Last month I shared about the learnings from navigating the first decade of my career. One of my key take-aways came after transitioning away from two large teams I had built. With the support of several coaches and mentors, I determined that I would be better suited contributing as a leader in a smaller, early-stage business setting.

But during the first six months of launching my own start-up, I have come to appreciate that some operations and leadership lessons from having managed large teams also apply to leading oneself as a solo entrepreneur.

#1: Identify and Address Your Blind Spots When Entering New Opportunities

Lesson Learned: Any individual has gaps in their knowledge and perspective. This is also true for large companies and teams within organizations. Its crucial at the out-start of a new initiative or investment that you identify gaps in expertise or exposure that may leave the project vulnerable. Once the biggest gaps are exposed, find resources to mitigate their risks from the beginning.
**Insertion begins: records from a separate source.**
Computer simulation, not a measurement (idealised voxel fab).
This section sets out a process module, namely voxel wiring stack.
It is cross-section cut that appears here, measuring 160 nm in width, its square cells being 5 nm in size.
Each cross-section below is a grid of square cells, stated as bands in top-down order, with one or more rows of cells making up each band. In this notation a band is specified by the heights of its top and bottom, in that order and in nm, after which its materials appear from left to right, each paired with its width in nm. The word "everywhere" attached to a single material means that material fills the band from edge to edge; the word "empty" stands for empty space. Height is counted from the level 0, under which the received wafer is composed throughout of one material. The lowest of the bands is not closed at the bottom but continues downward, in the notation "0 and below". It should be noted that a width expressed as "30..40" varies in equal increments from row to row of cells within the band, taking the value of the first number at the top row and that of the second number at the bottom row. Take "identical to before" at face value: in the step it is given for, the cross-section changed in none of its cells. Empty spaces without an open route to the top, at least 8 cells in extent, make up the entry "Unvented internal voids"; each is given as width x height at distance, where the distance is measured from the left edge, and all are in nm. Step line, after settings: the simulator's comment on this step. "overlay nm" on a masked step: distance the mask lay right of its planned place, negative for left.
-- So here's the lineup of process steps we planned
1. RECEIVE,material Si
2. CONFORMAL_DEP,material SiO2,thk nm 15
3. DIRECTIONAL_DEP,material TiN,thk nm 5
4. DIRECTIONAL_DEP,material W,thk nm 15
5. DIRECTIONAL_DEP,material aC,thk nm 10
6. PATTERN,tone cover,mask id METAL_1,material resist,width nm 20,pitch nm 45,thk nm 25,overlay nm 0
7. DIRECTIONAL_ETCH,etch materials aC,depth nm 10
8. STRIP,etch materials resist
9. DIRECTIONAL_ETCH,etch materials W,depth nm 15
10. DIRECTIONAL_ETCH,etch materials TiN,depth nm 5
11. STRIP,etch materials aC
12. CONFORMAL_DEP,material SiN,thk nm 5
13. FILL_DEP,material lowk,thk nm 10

Team: In 2013, I was asked to run a 75-farmer trial to help determine product-market fit. I’d need to adapt the company’s trainings from Kenya and Rwanda in a way that was both compliant with Malawian agricultural standards and easy to train to farmers. I was confident in my ability to establish and manage operations. The only catch was that I had never studied agriculture. As I planned out my first 3 months on paper, I noticed this critical gap and decided to make sure my first several field staff hires would include graduates from the top national agriculture school (for agronomic technical skills) and liberal arts college (for farmer training and community engagement). Looking back, this insight ensured that our trainings were well received during our initial season, and eventually led to growing the business there to tens of thousands of farmers in that region.

Solo: Similarly, in the early days of my current start-up, I knew that not initially having a technical co-founder would be a significant shortcoming. Recognizing this, I spent more time seeking out a technical development firm that could fill the gap. The firm has provided a capable project manager to help me hire and manage a team of freelance developers from across the continent rather than doing it all myself for the first time. By now, having this extra support has caught me up so I can now ask the right technical and cost questions when pursuing new features for my platform.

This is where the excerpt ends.